Awards for pioneering mathematician

Malcolm Sabin life's work as an influential and inventive mathematician has been crowned with a string of awards.

In 2010, Dr Sabin (OE 1952-59) received the Bézier Award and the John Gregory Award, before then winning a prestigious gold medal for 2012 from the Institute of Mathematics and its Applications (IMA).

The IMA gold medal in recognition of his contribution to Mathematics was presented to him at the Royal Society in 2013. During the ceremony, he presented a lecture called The Mathematics of Shape and a few days before, Dr Sabin delivered a talk on the same topic to Year 10 boys at Queen Elizabeth's School.

Presenting the award on behalf of the IMA, Dr Neil Dodgson said: "Malcolm Sabin pioneered research in computer-aided design (CAD). His principal contributions have been interrogation methods for parametric surfaces, scattered data contouring, transfinite surfaces defined by curves, and subdivision analysis. Two constructions bear his name, Powell-Sabin splines and Doo-Sabin subdivision, but perhaps his greatest legacy is the number of people who would acknowledge that their research critically benefited from his input."

Dr Sabin graduated from the University of Cambridge with a first-class honours degree in the Mechanical Sciences Tripos. He has been a Candidate of the Hungarian Academy of Sciences since 1977 and was awarded a PhD from Leeds University in 1998.

He combined his Cambridge studies with an apprenticeship at the British Aircraft Corporation, then worked for BAe for 10 years before taking up a number of positions as visiting lecturer in Hungary, Austria and the UK. Since the late 1970s he has concentrated on research and teaching.

A Chartered Mathematician, he has published extensively on mathematical topics. He has at various times held the following positions: Chairman of BCS CAD Specialist group; a member of the International Federation for Information Processing (IFIP) Working Group 5.2 (CAD); the UK delegate to IFIP Technical Committee 5 (Information Technology Applications) and Secretary of the UK Geometric Modelling Society.

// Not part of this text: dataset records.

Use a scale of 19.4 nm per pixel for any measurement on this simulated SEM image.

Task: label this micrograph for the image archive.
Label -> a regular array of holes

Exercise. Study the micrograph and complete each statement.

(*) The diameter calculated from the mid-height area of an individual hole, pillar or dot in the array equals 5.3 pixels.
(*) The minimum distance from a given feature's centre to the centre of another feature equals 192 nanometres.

During his lecture to the Royal Society he talked about how people working together in making things have needed ways of describing shape to each other so that their pieces will fit together. "Today, because the stylist has computer graphics visualisation for making sure that the product looks good, the designer has computational analysis and simulation for making sure that it will work and the production engineer has numerically controlled machines for actually making the parts or moulds, we need ways of describing shape which their various pieces of software can interpret. This means formal digital descriptions of shape, which in turn demands mathematical foundations."

QE Mathematics teacher Wendy Fung said his visit to the School had been very illuminating: "He explained how shape description using Maths enables designers, engineers and mechanics to communicate during a project, ensuring that separate component parts will fit together to make a whole. He gave Pixar as an example of a company that makes use of the work he does with CAD, offering boys a fascinating insight into how Maths is relevant outside the classroom."